Red Cloud with MATLAB FAQ

From CAC Documentation wiki
Jump to navigation Jump to search

Why does the cacscheduler configuration seem to fail MATLAB's built-in validation test?

MATLAB allows you to "validate" a configuration via the Parallel > Manage Configurations menu. If you do this for cacscheduler, the first few steps will work fine. But upon reaching the Parallel section of the procedure the validation will appear to fail with a message like, "Please set the maximum number of workers to a finite value prior to submission of a parallel job." This is expected behavior. The CAC parallel configuration purposely specifies a ClusterSize of Inf (infinity). This allows for total flexibility in adding or subtracting hardware from the resource and/or its various queues over time.

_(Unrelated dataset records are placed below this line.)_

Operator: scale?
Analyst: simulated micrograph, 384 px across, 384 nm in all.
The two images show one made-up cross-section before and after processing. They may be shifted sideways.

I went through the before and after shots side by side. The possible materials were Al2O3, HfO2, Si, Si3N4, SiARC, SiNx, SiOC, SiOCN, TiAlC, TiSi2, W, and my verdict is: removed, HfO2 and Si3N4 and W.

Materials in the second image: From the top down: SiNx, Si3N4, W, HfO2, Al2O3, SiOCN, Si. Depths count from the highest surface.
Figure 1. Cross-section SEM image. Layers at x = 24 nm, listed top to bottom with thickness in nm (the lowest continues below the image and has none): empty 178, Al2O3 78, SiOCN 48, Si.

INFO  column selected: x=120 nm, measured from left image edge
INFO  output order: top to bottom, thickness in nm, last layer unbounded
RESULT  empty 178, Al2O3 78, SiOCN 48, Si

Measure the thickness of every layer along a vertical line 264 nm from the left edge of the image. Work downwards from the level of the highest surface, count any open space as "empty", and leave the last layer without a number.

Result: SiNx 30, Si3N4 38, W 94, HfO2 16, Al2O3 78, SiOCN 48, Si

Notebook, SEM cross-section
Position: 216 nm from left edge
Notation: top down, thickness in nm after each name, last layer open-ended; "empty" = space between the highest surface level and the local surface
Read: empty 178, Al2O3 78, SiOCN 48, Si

In spite of this alarming-looking message from MATLAB's built-in test, it is not at all a sign that your setup is somehow defective. To make the full validation procedure work, simply do the following: in the Parallel menu, go to Manage Configuations, then double-click "cacscheduler". This will allow you to edit the CAC configuration directly. Change the ClusterSize parameter from Inf to (say) 4 and click "Save". Re-run the validation; you should find that cacscheduler now passes. When you're done with the test, change the ClusterSize back to Inf and save again.

From the above, it should be clear that in any parallel job you submit, you'll want to set job.MaximumNumberOfWorkers appropriately for the queue to which you are submitting your job.

Generally, if you are concerned about whether you have a working configuration, it's best to try running cac_runtests. This will test more aspects of Red Cloud's functionality.

How many MATLAB workers can you use at a time?

The answer depends on both the job type and the queue to which you submit.

For a parallel job, the workers must all be able to communicate with each other; therefore, the max size is limited to the number of cores that are present in your chosen queue. In the Default queue, there are 52 cores, so you could have up to 52 parallel workers in there. In the Quick queue, the max is 4; in the GPU queue, it's 8.

For a pool job, the max is again limited by the number of cores. But bear in mind that one worker must take the place of your local MATLAB session, and its only role is to run the main job function for you. This means that the matlabpool size will be 1 less than the number of workers. Therefore, in the Default queue the max is 51 labs (52 workers), in Quick it's 3 labs, and in GPU it's 7 labs.

For a distributed job, there is no limit, essentially. All tasks are independent, and they will make their way through any of the queues singly--task by task by task--until the list is exhausted. However, at any given instant, a maximum of 52 of these tasks could be running simultaneously in the Default queue, etc.

How do I save extremely large arrays in my pool job?

In a pool job, if a distributed array is too large to gather() into the memory of the master process, you can save() it piecemeal from within a spmd or parfor loop, using the technique described here. Subsequently, you may reassemble the array on your local workstation, after transferring its various pieces via gridFTP.